Tuesday, December 1st, 2009 | ZackBrisson

Everyone in this group knows that we live in an age ever more cacophonous in it’s hypermediation. With so many messages, memes, channels, and platforms out there, many information peddlers and consumers feel more and more lost in the flood.

Correspondingly and perhaps paradoxically, with this new flood of information, groups like those we work for and care about have vastly more opportunity to share their work and the stories that drive them than in the past. Every institution, advocacy group and organization is now a publisher with a global platform and (potentially) massive audience.

Given these competing realities, my challenge to this group is thus:

In the era of social media, collaborative filtering and wiki-everything, how do we elevate the messages that matter above the Tiger Woods, Britney Spears and Cable News punditry of the world?

Put another way; how do we get citizens of the world the information they need, as opposed to just the information they “want”?

As an operating premise, I suggest we forbid ourselves from accepting a cynical view such as the broader public simply isn’t interested and we’ll never overcome fluff with the important stuff.  Cultural anthropologist Mike Wesch has  made the point quite ably that the distributed crowds DO GIVE A F@!K. I encourage you to check it out.

Also, for the purposes of structuring the day, I suggest that this proposal be grouped with Neal Johnson’s “The Impetus To Act” My reasoning for this being: If you A. Get the important messages to the public B. How do you make sure those messages have the tools needed to turn reception into action.

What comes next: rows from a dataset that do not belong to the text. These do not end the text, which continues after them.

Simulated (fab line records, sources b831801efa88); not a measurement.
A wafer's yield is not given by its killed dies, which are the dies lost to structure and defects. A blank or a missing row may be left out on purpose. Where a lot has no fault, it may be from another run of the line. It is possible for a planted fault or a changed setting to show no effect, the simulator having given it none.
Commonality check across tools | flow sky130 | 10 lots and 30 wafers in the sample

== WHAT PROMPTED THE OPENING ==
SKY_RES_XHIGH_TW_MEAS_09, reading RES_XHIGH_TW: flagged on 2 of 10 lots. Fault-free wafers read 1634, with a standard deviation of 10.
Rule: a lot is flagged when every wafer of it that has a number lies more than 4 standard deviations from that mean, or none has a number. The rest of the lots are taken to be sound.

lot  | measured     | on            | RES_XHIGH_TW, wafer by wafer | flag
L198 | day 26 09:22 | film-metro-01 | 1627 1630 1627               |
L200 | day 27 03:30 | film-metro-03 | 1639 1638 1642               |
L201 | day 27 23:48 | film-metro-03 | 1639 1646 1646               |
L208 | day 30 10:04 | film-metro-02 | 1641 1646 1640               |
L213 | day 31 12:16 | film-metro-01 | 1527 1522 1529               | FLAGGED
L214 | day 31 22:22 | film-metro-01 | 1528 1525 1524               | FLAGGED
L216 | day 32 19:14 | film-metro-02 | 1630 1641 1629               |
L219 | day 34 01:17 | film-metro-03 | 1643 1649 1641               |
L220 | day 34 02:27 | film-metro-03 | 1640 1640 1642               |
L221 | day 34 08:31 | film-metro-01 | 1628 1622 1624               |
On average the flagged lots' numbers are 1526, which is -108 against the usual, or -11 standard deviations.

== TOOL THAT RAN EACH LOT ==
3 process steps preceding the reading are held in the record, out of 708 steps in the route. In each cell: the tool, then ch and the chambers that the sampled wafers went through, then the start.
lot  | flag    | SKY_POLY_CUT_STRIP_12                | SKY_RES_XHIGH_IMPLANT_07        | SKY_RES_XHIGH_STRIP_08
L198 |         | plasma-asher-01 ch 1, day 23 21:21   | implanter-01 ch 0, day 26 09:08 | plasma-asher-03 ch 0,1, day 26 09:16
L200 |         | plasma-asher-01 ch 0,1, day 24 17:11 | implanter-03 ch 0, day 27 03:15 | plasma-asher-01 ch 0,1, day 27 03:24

To get the creative juices flowing, here’s one tactic I’ve recently seen that worked to some extent:

- Work hard to find communities of tangential interest to your issue, and then push hard to break into them. For example, we have a “Conflict Minerals” campaign focused on the connection between illegal mining in eastern Congo and the violence that plagues that region. Because these minerals power many of our western consumer electronics, we’ve reached out heavily to the “tech geek” community, recently receiving coverage in Slashdot.